[LWN Logo]
[Timeline]
Date:	Sun, 29 Oct 2000 15:15:57 +0100 (CET)
From:	Andreas Gruenbacher <ag@bestbits.at>
To:	"Stephen C. Tweedie" <sct@redhat.com>,
Subject: [PROPOSAL2] Extended Attributes

Hi again,


There were some good arguments for adding a few more features to the EA
interface. This new proposal reflects some of the discussion.

I still decline to support forks/streams through the EA interface. IMHO
that's just the wrong way to go. This doesn't preclude an EA
implementation on top of streams, of course.

The interface described here also doesn't include Stephen's idea to allow
an ordered list of EA's under the same name. In addition to the append and
prepend operations Stephen suggested, a whole range of other operations
(get/delete/... by index, etc.) might make sense, and stuff like that
could well be added. However, it would complicate the semantics even
further. I'd really like to learn more about the requirements for that.

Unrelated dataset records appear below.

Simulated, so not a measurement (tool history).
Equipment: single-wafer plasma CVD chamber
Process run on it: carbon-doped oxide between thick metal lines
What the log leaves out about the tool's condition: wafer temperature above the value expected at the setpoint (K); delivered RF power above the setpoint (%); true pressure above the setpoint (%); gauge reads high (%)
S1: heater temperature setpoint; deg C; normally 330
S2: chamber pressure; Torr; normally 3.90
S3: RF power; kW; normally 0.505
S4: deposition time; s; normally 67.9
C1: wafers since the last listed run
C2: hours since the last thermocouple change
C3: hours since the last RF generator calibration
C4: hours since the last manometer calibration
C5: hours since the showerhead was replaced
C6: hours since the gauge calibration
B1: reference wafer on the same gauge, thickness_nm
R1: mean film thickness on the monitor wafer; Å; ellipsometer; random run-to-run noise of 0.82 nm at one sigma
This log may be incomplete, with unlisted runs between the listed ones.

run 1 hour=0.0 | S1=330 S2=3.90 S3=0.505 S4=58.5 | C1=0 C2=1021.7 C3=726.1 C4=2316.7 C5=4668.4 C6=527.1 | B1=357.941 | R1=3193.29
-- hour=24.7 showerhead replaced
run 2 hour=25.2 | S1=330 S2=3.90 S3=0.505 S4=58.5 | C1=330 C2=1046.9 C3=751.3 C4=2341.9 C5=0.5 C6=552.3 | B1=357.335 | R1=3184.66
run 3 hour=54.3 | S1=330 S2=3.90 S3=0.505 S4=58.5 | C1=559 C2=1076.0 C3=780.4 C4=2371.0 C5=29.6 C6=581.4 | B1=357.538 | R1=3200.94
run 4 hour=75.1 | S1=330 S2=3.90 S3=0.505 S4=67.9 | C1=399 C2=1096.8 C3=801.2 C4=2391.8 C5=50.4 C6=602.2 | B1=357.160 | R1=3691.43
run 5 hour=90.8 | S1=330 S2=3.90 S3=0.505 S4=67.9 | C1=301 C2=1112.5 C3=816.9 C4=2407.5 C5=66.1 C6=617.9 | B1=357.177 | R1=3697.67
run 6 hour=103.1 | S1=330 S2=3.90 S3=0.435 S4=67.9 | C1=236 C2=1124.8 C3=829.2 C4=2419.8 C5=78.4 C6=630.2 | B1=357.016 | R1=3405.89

Stephen, do you have any good pointers?

We have also been discussing how to support different EA namespaces.
Stephen's approach was to use an integer namespace id to specify the
namespace, while my approach was to use a textual prefix to the EA name.
While those approaches are semantically equivalent, I have been convinced
that an integer specifier is easier to handle in the kernel.

Still, I believe in textual names at the user interface. I think the id's
should be translated from/into textual names in a userspace library before
presenting them to users.

One of the issues raised was that it's important to be able to manipulate
multiple EA's at once. The reason for this was to reduce system call
overhead.

Another idea was to allow manipulation of multiple EA's in an atomic way.
If I recall correctly an even stronger semantic requirement of
manipulating multiple EA's in a transactional way was also suggested.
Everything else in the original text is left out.